Where’s Your Poppy? — The Blonde Bombshell Speaks

"We shall not sleep, though poppies grow in Flanders fields."
“We shall not sleep, though poppies grow in Flanders fields.”
Memorial Day in the Midwest isn’t just celebrated on the last Monday of May, but it starts weeks before when volunteers from the local VFW stage themselves in front of the grocery store (or stores; bigger towns may be graced with two). In exchange for a buck or two they will give you a paper poppy.

If you’re a man, you can wear it on your lapel. If you’re a woman, you can twist it around your purse strap. But the important thing is to make your poppy visible, so that the next time you run in for a gallon of milk, the volunteers will nod and smile encouragingly, but they won’t trouble you for another donation.

If you happened to pay a May visit to Grandma Johnston, who lost her cherished brother in WWII—and whose own husband pulled through the Battle of the Bulge with tremendous injuries—the first thing she would chirp is, “Where’s your poppy?” If you didn’t have one, you’d better find a member of the VFW auxiliary fast.

The Midwestern Memorial Day itself usually starts with damp and fog. The townspeople manage to wipe the sleep from their eyes and attend the local parade of various units of veterans and the members of the National Guard. Some look very sharp in their uniforms, with everything in tip-top order. Others are less organized and do their best to squeeze into their dress uniform, which can’t accommodate their civilian weight gain. But, they can’t be judged too harshly. They’ve done their duty, and they continue to do their duty to those who served before them.

The Cub Scouts, Girls Scouts, Boy Scouts, and Brownies tag along, with the high school band not far behind. It isn’t a long parade, and ends at the cemetery, where a wreath is laid. and the first-chair trumpeter plays taps. One of the old-timers, not used to public speaking, will make remarks that are humble, but do not speak directly to his personal sacrifice, but the sacrifice of those who didn’t make it home.

After a prayer and tears, there is a 21-gun salute, and before the powder clears, the children are on their bellies scrambling for the precious shells. The band will play again, and that is Memorial Day. It is a time for people to come together and remember.

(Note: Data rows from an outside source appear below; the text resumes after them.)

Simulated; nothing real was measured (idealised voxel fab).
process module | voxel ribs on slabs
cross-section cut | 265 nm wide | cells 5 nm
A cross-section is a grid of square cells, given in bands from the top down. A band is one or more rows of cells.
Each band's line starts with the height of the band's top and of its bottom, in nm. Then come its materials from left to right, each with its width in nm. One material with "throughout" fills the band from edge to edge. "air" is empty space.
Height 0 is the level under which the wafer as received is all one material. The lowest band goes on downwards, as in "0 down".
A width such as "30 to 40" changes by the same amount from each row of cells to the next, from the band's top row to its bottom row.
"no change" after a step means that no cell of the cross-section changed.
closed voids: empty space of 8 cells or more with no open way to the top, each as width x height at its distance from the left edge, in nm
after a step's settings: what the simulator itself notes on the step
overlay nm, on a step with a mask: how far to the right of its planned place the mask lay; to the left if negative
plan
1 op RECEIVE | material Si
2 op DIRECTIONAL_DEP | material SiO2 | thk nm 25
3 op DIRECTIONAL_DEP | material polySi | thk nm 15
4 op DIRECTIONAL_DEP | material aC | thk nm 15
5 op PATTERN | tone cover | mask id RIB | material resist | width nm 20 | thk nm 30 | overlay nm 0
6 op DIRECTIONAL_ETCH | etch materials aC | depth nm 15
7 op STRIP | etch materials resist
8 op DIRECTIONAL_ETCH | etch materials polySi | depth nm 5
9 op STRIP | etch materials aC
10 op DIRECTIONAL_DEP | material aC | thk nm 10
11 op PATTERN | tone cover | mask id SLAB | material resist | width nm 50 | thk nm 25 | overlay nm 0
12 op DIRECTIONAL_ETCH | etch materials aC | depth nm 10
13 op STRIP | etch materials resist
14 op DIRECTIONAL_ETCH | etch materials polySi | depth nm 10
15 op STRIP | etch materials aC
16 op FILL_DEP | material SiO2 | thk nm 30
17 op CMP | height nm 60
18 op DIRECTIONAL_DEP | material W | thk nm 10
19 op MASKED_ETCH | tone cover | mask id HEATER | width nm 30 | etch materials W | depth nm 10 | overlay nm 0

In the past fifteen years as a resident of New York City, I’ve only had the privilege to buy two poppies. One was from a WWII veteran at Grand Central Station. From what I could tell, he was by himself, and he didn’t have any backup. I’ve gone back to look for him when the time seems right, and he—or others like him—are not there.

The second one was from a Ukrainian-born US veteran, who had a little table at a street fair. To be fair, I know that there aren’t as many WWII veterans about as there once were, but poppies still manage to be in evidence in the Midwest, albeit from younger volunteers, and ones affected by our most recent foreign wars.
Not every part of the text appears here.